This is the mail archive of the gdb-patches@sourceware.org mailing list for the GDB project.


Index Nav: [Date Index] [Subject Index] [Author Index] [Thread Index]
Message Nav: [Date Prev] [Date Next] [Thread Prev] [Thread Next]
Other format: [Raw text]

[RFC] GDB performance testing infrastructure


Hi,
Here is a proposal of GDB performance testing infrastructure.
We'd like to know how people think about this, especially on,

  1) What performance issues this infrastructure can test or
handle,
  2) What does this infrastructure look like?  What it can do
and what it can't do.

I've written some micro-benchmarks, and run them in this
infrastructure prototype.  The results look reasonable and
interesting.

Table of Contents
_________________

1 Motivation and Goals
.. 1.1 Goals
2 Known works
3 Design
.. 3.1 Requirements
.. 3.2 Design
4 Example
.. 4.1 single step
.. 4.2 shared library





1 Motivation and Goals
======================

  GDB development process has no standard mechanism to show the
  performance of GDB snapshot or release is improved or worsened.  We
  run regression tests which address only questions of functionality.
  Performance regressions do show up periodically.

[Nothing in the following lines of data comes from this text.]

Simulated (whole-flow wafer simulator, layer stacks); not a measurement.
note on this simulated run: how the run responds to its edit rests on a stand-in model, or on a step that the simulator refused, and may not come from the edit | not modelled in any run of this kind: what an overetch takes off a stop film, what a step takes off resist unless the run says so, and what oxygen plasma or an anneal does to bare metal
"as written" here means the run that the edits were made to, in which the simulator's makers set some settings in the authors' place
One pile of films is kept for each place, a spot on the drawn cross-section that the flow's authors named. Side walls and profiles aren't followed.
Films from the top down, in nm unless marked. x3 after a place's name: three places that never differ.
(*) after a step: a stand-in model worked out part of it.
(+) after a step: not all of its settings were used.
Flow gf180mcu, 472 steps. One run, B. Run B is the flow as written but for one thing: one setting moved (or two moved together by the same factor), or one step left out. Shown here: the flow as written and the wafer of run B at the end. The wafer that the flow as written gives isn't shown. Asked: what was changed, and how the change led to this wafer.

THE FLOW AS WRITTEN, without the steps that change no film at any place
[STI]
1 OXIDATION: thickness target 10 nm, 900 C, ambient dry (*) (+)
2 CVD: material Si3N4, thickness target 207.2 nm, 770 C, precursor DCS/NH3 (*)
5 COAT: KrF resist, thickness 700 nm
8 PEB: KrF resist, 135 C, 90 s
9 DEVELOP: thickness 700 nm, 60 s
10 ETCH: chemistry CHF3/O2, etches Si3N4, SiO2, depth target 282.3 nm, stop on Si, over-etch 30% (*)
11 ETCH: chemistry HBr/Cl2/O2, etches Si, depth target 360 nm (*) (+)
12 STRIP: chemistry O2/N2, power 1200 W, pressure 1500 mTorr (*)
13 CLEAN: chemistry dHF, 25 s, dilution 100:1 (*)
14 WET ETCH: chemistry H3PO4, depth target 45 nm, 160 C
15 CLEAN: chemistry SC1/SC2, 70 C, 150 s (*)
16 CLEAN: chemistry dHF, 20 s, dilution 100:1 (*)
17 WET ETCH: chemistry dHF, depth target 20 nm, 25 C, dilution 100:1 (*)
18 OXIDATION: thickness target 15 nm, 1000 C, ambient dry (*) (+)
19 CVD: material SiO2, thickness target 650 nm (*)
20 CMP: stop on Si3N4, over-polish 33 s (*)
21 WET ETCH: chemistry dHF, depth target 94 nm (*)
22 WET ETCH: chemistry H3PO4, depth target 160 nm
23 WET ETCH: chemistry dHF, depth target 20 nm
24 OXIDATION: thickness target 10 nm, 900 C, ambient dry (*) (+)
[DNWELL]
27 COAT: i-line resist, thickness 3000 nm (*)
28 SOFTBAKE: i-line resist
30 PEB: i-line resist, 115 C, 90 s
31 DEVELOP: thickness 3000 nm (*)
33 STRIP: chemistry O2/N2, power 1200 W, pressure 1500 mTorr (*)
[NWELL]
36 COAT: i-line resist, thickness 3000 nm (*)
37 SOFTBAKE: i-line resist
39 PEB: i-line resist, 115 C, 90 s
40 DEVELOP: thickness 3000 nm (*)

  We really needs performance testing in GDB development, especially for
  these following areas, to make sure there is no performance regression
  introduced in the development.

  * Remote debugging.  It is slower to read from the remote target, and
    worse, GDB reads the same memory regions in multiple times, or reads
    the consecutive memory by multiple packets.
  * Symbols.  Some of the performance problems in GDB are related to
    symbols.  When GDB is used to debug large programs in real life,
    such as LibreOffice, which has a huge number of symbols, it is a
    challenge to GDB to organize them in an efficient way.  We can also
    find some bugs reported in bugzilla, such as [PR15412], [PR14125],
    etc.  Issues are documented on [wiki].
  * Shared library.  When a program needs a large number of shared
    libraries, GDB will be slow.  Gary improved the performance in this
    area, but there is still an open bug on scalability ([PR15590]).
  * Tracepoint.  Tracepoint is designed to be efficient on collecting
    data in the inferior, so we need performance tests to guarantee that
    tracepoint is still efficient enough.  Note that we a test
    `gdb.trace/tspeed.exp', but there are still some rooms to improve.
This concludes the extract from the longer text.